At the urging of their teacher, Chloe Hill, eight students from a digital photography class at Waltham High School were among those who submitted portfolios for RAW's Critique by a Globe Photographer feature.
This month's Globe photographer, Pulitzer Prize winner Essdras Suarez, picked the portfolio of one of the students, Anna O'Brien, for a full critique. But he also agreed to comment on what he thought was the best work from each of the other students. So consider this a Critique by a Globe Photographer bonus feature.
By Essdras M. Suarez
There was a lot to like in the work of this group from Waltham High School. It’s nice to see students who aren’t afraid to experiment in their photography. Not every shot was a winner, of course. These are teenagers with point-and-shoot cameras. But most of them are already beyond the “snapshot” stage. They’re already thinking in terms of composition and technique, and it shows.
I want to thank their teacher, Chloe Hill, for inspiring them and insisting (gently, I’m sure) that they submit their work for something as potentially scary as a critique by me.
I’ve commented on one picture from each of their portfolios. In most cases it was the one I liked best, but one or two were picked simply because they illustrated a point I wanted to make to the group as a whole.
This shot by Amie Patel is the most evocative of the several photos we got of what I take to be the flagpole outside Waltham High. It’s a good example of a photograph where the whole is more than the sum of its parts.
I love its abstract quality. The composition is almost an optical illusion. It takes a little time to figure out what’s going on, and that makes it visually interesting. The muted palette of color and the soft focus also work well to convey a dark mood.
Angela Ortiz took this shot of a flower, and first of all I want to congratulate her for experimenting with black and white. Her picture has a Georgia O’Keeffe quality to it. It evokes images of the southwest. The little bud on the left and the piece of one on the right add a lot to the image. We’re looking at the stages of life in a contained box.
I love the shallow depth of field, which isolates the important parts of the image from an otherwise distracting background, but you need to pump the contrast. I suspect this image was originally shot in color and you converted it to black and white using software like Photoshop. That’s OK, but the resulting image often looks “flat”, as this one does. The solution is to increase the contrast – to find a “pure black”. Fortunately, that’s pretty easy to do in most image software.
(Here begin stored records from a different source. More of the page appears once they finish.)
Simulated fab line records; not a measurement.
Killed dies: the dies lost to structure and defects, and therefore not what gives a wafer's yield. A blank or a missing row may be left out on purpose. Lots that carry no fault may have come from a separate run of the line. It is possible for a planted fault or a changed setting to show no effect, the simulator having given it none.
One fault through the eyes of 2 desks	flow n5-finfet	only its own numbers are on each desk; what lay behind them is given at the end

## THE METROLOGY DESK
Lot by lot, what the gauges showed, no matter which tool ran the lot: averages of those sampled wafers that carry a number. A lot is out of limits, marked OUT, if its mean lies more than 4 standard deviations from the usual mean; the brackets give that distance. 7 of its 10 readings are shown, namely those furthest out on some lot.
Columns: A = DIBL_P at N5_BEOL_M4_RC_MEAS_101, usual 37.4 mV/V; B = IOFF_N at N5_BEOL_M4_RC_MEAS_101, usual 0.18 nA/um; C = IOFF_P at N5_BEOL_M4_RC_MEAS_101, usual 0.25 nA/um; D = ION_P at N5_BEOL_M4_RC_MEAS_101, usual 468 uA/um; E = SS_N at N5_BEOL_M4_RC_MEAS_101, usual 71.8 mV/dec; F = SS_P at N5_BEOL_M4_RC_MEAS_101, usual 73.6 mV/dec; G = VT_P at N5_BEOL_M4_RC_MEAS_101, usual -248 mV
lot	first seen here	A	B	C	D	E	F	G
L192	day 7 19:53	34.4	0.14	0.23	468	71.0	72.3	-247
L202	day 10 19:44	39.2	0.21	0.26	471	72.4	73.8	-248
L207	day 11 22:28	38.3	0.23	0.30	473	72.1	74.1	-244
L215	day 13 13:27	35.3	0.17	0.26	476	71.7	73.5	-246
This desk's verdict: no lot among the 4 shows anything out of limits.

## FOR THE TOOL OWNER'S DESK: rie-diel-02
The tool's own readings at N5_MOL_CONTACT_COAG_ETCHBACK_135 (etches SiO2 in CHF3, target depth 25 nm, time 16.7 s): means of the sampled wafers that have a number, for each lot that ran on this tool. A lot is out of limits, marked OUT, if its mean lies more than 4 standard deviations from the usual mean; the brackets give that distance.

Here’s another flagpole shot, this one by Andrea Lewis. It’s a good shot that could be improved by cropping both at the top and the bottom. Then you’d have parallelism in its composition – you’d have the triangle of the flag and flagpole balanced by the triangular shape of the foliage. The negative and positive space would be balanced.
This leaf image is from El Jan Daulo. The first thing you notice is that it’s overexposed by 2 to 3 stops – something El Jan will learn to correct. As a composition, however, it’s not bad. It has layers of complexity – a point of entry (blades of grass) that lead to a focal point (the leaf). Then he gives you a bonus, the horizon. There’s a certain ephemeral quality to it. Crop the horizon out, however, and the picture loses its impact.
I think this silhouette from Esther Park would be better as a vertical. The merit of the photo lies in the fact that the man’s shadow is so nicely contained within the shaft of sunlight. You’d lose nothing of importance if you cropped in a couple of inches on both sides, and the heart of the image would be much less distractingly framed. The old cliché, “when in doubt, take it out”, works as well in photography as it does elsewhere.
Jenn V. must have a pretty good “eye” to have picked out such an interesting subject. Where most people would see wires and light bulbs, she saw textures and patterns and colors worth photographing. As a result, she turned something mundane into something that transcends its content. Good job.
Shannon Kelly, who took this picture, tells us she is thinking about majoring in photography in college. Good for her. It’s clear she’s got talent. This is a beautiful composition with a timeless quality to it. It could have been taken on a Paris street corner in the 1930s. Not only did she use the space within the picture well, but there is texture and real character in the woman’s face.
My criticisms are technical. Be careful of your exposures. I can tell the lighting here was tricky, but you overexposed the highlights and lost detail in her hand and shoulder. Dealing with difficult lighting is something you can learn, and something you’ll get better at with experience. Your “eye” for composition, though, is something you were born with.
Good luck to all of you. I hope you and your classmates keep shooting. Photography is a wonderful and rewarding hobby, and if you’re really lucky, a wonderful and rewarding job.